O Love and Sensibility, ye have conspired against my peace! I love to madness and I feel to torture! Clarinda, how can I forgive myself that I have ever touched a single chord in your bosom with pain! Would I do it willingly? Would any consideration, any gratification make me do so? Oh, did you love like me, you would not, you could not, deny or put off a meeting with the man who adores you—who would die a thousand deaths before he would injure you; and who must soon bid you a long farewell!

I had proposed bringing my bosom friend, Mr. Ainslie, to-morrow evening at his strong request to see you, as he has only time to stay with us about ten minutes for an engagement. But I shall hear from you—this afternoon, for mercy's sake! for till I hear from you I am wretched. O Clarinda, the tie that binds me to thee is intwisted, incorporated with my dearest threads of life!

SYLVANDER.


XIX.

[Sat., 26 Jan.]

I was on the way, my Love, to meet you (I never do things by halves), when I got your card. Mr. Ainslie goes out of town to-morrow morning, to see a brother of his who is newly arrived from France. I am determined that he and I shall call on you together; so, look you, lest I should never see to-morrow, we will call on you to-night; Mary and you may put off tea till about seven; at which time, in the Galloway phrase, "an the beast be to the fore, and the branks bide hale," expect the humblest of your humble servants, and his dearest friend. We propose staying only half-an-hour, "for ought we ken." I could suffer the lash of misery eleven months in the year, were the twelfth to be composed of hours like yesternight. You are the soul of my enjoyment: all else is of the stuff of stocks and stones.

SYLVANDER.


XX.

Sunday Noon, Jan. 27th.

I have almost given up the excise idea. I have been just now to wait on a great person, Miss——'s friend, ——. Why will great people not only deafen us with the din of their equipage, and dazzle us with their fastidious pomp, but they must also be so very dictatorially wise? I have been questioned like a child about my matters, and blamed and schooled for my inscription on Stirling window. Come Clarinda-Come! curse me Jacob, and come defy me Israel!

Sunday Night.

I have been with Miss Nimmo; she is indeed a good soul, as my Clarinda finely says. She has reconciled me in a good measure to the world with her friendly prattle.
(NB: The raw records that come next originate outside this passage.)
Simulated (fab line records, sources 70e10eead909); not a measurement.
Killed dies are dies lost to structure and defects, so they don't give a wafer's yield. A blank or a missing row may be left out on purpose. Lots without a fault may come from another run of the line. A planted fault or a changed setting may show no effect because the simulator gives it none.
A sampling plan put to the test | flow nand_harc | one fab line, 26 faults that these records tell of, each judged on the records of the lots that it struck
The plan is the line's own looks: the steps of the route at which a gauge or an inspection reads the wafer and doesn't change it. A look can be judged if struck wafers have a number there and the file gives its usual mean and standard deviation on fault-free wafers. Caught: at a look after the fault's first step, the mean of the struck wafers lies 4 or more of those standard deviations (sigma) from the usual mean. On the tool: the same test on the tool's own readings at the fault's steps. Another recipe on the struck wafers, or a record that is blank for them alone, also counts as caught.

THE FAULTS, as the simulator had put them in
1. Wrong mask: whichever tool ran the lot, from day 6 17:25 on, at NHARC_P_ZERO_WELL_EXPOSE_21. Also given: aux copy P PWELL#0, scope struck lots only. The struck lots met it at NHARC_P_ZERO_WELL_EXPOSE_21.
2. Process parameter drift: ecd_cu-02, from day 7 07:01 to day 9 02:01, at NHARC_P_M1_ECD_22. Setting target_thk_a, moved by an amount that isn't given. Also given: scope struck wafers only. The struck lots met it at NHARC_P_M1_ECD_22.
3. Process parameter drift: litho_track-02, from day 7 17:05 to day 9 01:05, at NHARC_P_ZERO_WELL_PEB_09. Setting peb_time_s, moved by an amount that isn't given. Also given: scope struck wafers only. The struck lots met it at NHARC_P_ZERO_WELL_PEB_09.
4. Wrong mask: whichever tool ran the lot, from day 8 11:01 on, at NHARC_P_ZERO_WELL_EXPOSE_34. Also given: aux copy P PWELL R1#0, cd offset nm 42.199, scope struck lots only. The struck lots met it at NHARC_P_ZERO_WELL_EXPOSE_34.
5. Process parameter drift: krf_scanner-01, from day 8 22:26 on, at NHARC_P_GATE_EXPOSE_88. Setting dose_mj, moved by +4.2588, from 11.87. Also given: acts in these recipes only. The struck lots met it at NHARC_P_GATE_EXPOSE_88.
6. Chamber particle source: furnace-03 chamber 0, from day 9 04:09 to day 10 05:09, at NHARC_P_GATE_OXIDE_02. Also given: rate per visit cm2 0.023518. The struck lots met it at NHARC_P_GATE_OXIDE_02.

Schetki has sent me the song set to a fine air of his composing. I have called the song "Clarinda." I have carried it about in my pocket and hummed it over all day.

Monday Morning.

If my prayers have any weight in heaven, this morning looks in on you and finds you in the arms of Peace, except where it is charmingly interrupted by the ardours of devotion. I find so much serenity of soul, so much positive pleasure, so much fearless daring toward the world when I warm in devotion, or feel the glorious sensation of a consciousness of Almighty friendship, that I am sure I shall soon be an honest enthusiast.
How are Thy Servants blest, O Lord,
How sure is their defence!

I am, my dear madam, yours, SYLVANDER.


XXI.

Tuesday Morning, 29th January.

I cannot go out to-day, my dearest love, without sending you half a line, by way of a sin-offering; but, believe me, 'twas the sin of ignorance. Could you think that I intended to hurt you by any thing I said yesternight? Nature has been too kind to you for your happiness, your delicacy, your sensibility. O why should such glorious qualifications be the fruitful source of woe! You have "murdered sleep" to me last night. I went to bed, impressed with an idea that you were unhappy; and every start I closed my eyes, busy Fancy painted you in such scenes of romantic misery, that I would almost be persuaded you were not well this morning.
If I unweeting have offended,
Impute it not.
But while we live
But one short hour perhaps, between us two,
Let there be peace.

If Mary is not gone by this reaches you, give her my best compliments. She is a charming girl, and highly worthy of the noblest love.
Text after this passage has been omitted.